In the last two parts of this series, we learnt about the evolution of the risk-o-meter, delved into the recent modifications made by the regulator and also understood the relevance of risk-o-meter in pointing out the risks in debt funds. Now, the big question is - how can investors use it in their investment decision-making? At what risk grade does the risk become too much?
There's no one-size-fits-all answer to that. It has to be an outcome of your investing needs. You also need to think about your willingness to pursue higher returns at the expense of higher risk. The events of the last one-two years can be of great help as they provide some real evidence of how wrong things can go, and whether you are up for them, instead of scenarios built up in the head or on a piece of paper.
Now does that disappoint you? Were you hoping for a more precise answer? Well, here's one that can bring more objectivity to using the risk-o-meter, though we admit it's not the perfect one and may not work in every situation. But for those of you who want to keep it simple and err on the side of caution, here's what you can do.

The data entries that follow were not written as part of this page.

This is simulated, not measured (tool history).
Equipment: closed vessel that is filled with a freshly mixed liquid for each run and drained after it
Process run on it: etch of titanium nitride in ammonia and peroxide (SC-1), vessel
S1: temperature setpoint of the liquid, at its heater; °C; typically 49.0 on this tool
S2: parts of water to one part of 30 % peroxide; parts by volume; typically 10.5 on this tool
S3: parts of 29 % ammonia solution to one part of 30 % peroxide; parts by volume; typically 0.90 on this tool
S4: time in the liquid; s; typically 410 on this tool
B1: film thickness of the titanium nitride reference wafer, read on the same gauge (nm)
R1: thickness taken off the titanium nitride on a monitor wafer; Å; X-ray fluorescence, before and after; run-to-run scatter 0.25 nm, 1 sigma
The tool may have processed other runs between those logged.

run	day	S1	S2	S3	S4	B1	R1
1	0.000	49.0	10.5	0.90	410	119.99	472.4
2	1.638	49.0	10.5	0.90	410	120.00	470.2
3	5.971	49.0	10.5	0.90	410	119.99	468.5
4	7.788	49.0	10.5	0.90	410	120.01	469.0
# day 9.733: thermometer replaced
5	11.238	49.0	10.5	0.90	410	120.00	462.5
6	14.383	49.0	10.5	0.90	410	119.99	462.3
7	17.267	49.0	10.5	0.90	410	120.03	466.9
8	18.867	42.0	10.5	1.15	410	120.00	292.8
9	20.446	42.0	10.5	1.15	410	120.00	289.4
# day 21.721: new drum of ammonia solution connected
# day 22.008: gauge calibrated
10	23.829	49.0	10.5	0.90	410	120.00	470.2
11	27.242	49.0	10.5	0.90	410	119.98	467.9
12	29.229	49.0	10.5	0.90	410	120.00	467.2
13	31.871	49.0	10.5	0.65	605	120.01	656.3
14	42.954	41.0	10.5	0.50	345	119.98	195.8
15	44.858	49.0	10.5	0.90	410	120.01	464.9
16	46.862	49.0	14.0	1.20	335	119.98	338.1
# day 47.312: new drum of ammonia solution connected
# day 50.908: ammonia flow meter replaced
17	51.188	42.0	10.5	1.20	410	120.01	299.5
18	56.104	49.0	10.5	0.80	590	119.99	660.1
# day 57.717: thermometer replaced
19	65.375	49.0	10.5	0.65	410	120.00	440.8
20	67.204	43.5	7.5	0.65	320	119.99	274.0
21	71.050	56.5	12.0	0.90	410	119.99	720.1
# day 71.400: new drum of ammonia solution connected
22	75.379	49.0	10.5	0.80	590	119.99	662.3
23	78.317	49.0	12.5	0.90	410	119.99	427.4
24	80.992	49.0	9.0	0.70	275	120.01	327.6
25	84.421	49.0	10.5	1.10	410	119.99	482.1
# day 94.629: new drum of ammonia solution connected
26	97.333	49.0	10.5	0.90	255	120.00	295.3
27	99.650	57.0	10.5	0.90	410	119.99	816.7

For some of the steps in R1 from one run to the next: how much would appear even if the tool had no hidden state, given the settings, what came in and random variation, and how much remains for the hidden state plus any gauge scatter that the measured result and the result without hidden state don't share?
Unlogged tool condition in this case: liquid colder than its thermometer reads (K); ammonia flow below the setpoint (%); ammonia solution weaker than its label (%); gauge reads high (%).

For every debt category, you would find one or the other risk grade in which majority of the funds bunch up. For instance, the ultra-short-duration funds bunch up in the 'Low to Moderate' category (see the chart titled 'Ultra-short-duration funds as placed on the risk-o-meter'), or the dynamic bonds funds cluster up in the 'Moderate' category (look at the graph 'Dynamic bond funds as placed on the risk-o-meter'). You can think of it as a reasonable level of risk commensurate with the investment mandate of that category. Therefore, you can use it as a benchmark or the reference-risk level and compare it with the risk grade of your fund. If your fund moves a notch higher than this reference level, that's the time to look at it more closely to understand what's contributing to that additional risk.
You can get a lot of the information you need on the fund pages of Value Research Online. Look at the break-up of the portfolio by credit rating as well as the data on the maturity profile of the portfolio and compare it with other funds in the category (the screenshot titled 'Credit Rating vis-à-vis Category). Typically, these will point you to where the risk is coming from. And if that makes you too nervous, look for alternatives or else stay put even as you keep monitoring.
But if the risk grade of your fund climbs two positions vis-à-vis the reference grade, that's when your fund is assuming far more risk than is perhaps warranted. For a lot of investors, that should be signal enough to look for safer options. Just look at the graph titled 'Analysis of ultra-short-duration category' and look at the two funds which are two notches higher (yellow bubbles) than the reference-risk grade (light blue bubbles). Did you notice their substantially higher exposure to lower-credit-quality papers?
Now this reference-risk-grade approach assumes that most funds in a category are fairly disciplined and don't go overboard on risk, making the modal risk grade a suitable benchmark for the acceptable level of risk. And we believe that's a reasonable assumption to make.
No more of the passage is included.